A community order, sometimes referred to as community sentences, allow judges or magistrates to tailor a sentence to meet the needs of a person with a conviction. The sentence is served in the community under the supervision of a Offender Manager. This is still considered a punishment, in that it may restrict the movements and activities of a person with a conviction, as well as encouraging attendance at activities or treatment-based interventions that are rehabilitative in nature.  

Sentencers can impose several different conditions, or ‘requirements’ on the order to enable a person with a conviction to address their offending behaviour. There are a total of twelve different requirements although a person with a conviction would not have all the requirements attached to their order. Less serious offences would generally carry only one or two whereas a more serious offence may have three or more elements to the order. There are 3 levels of a Community Order, Low, Medium and High. A low level order would require one or more elements whereas a high level would require two or more.

The requirements are as follows:

Supervision – by a Probation Trust. Where a person with a conviction will have to attend regular meetings with a probation officer who will undertake work with them to change their attitudes and behaviour.

Unpaid Work/Community Payback – up to a maximum of 300 hours set work performed for the benefit of the community.

Curfew –where an person with a conviction can be ordered to stay within the confines of their home during certain hours of the day for up to six months. The curfew can be for up to 12 hours within a 24 hour period. Curfews are usually electronically monitored.

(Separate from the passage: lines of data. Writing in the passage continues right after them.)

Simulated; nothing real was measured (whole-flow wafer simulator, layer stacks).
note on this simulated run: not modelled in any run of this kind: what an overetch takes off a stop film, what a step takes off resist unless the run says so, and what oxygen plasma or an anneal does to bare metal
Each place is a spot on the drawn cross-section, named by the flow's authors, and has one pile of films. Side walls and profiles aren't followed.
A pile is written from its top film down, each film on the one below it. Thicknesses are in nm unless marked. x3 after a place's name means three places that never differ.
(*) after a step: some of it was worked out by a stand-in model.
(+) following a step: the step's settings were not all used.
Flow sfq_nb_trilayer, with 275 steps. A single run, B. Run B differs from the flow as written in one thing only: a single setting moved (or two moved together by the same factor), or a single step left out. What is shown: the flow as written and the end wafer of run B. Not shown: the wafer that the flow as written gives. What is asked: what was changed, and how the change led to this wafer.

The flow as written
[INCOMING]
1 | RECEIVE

Accredited Programmes – the person with a conviction must attend a group or one-to-one programme designed to address behaviours that lead to offending, such as programmes for drink-drivers, sex offenders or those who misuse drugs.

Specified Activities – these can include reparation to victims or work on to improve their basic skills such as literacy and numeracy.

Prohibition – the person with a conviction is barred from certain activities, for example attending a football match or going to a pub, on a particular day or days for a period determined by the court.

Exclusion – where a person with a conviction can be excluded from entering certain areas for up to two years. This may include electronic monitoring.

Residence – where a person with a conviction has to live at a certain address for example approved premises such as a hostel or a private address. This is approved by the National Probation Trust.

Mental Health Treatment – this can only be imposed with the consent of the person with a conviction, and is done under the direction of a doctor or psychologist.

Drug Rehabilitation – this includes testing and treatment and can also only be imposed with the consent of the person with a conviction. This is designed to reduce or eliminate their dependency on drugs.

Attendance Centre – the person with a conviction must attend a centre for between 12 and 36 hours. They may focus on developing their social skills at the same time as challenging their offending behaviour. This can only be imposed on people under the age of 25.

Alcohol Treatment – the person with a conviction is required to attend treatment to reduce or eliminate dependence on alcohol.

A Foreign Travel Prohibition Requirement – this must not exceed 12 months.

Alcohol Abstinence and Monitoring – is a power given to the courts that allows them to order people with convictions to abstain from alcohol for a period of up to 120 days and to be regularly tested for compliance.

These requirements are also available to the courts when a suspended sentence is imposed upon an person with a conviction.


Community Payback Order

The Community Payback Order (CPO) replaces the Community Service Orders, Probation Orders and Supervised Attendance Orders.

This order is available to the courts and came into force in 2011. If you are imposed with a CPO, you may be ordered to carry out unpaid work in the community, or attend a programme to help with any behavioural or addiction problems.

There are nine requirements available to the court as part of a Community Payback Order. Each person with a conviction will be assessed to determine whether one or more of the requirements are appropriate.

The requirements are:

  • Supervision
  • Unpaid work
  • Drug treatment
  • Alcohol treatment
  • Conduct
  • Programme
  • Residential
  • Mental health
  • Compensation

When you are imposed with a CPO, you will be allocated a case manager directly from the court. You must meet with this case manager to discuss the CPO and they will outline the requirements you have been ordered to fulfil. If you have any questions or concerns you should raise them with the case manager.

People with convictions on Community Payback Orders can find themselves repainting community halls, maintaining the grounds of public spaces or assisting at a local charity. Considerations will be made on whether a certain area of work is suitable for a person with a conviction. Your age, health status, child protection issues, and the nature of your offense will be taken into consideration before you are issued a CPO.

During unpaid work you will be supervised by a Community Payback Order Task Supervisor. They will be available to ensure you’re fulfilling your responsibilities and also to assist you if you experience any difficulties.

In brief:

  1. There is no minimum age for a CPO.
  2. If ordered to do unpaid work as part of their CPO, people with convictions can be asked to work between 20-300 hours in total.
  3. Orders usually cover a period between 6 months and 3 years.
  4. However, those on unpaid work orders will be expected to complete the work within three months.
  5. The court may decide to conduct review hearings throughout a person with a conviction’s CPO to check on progress.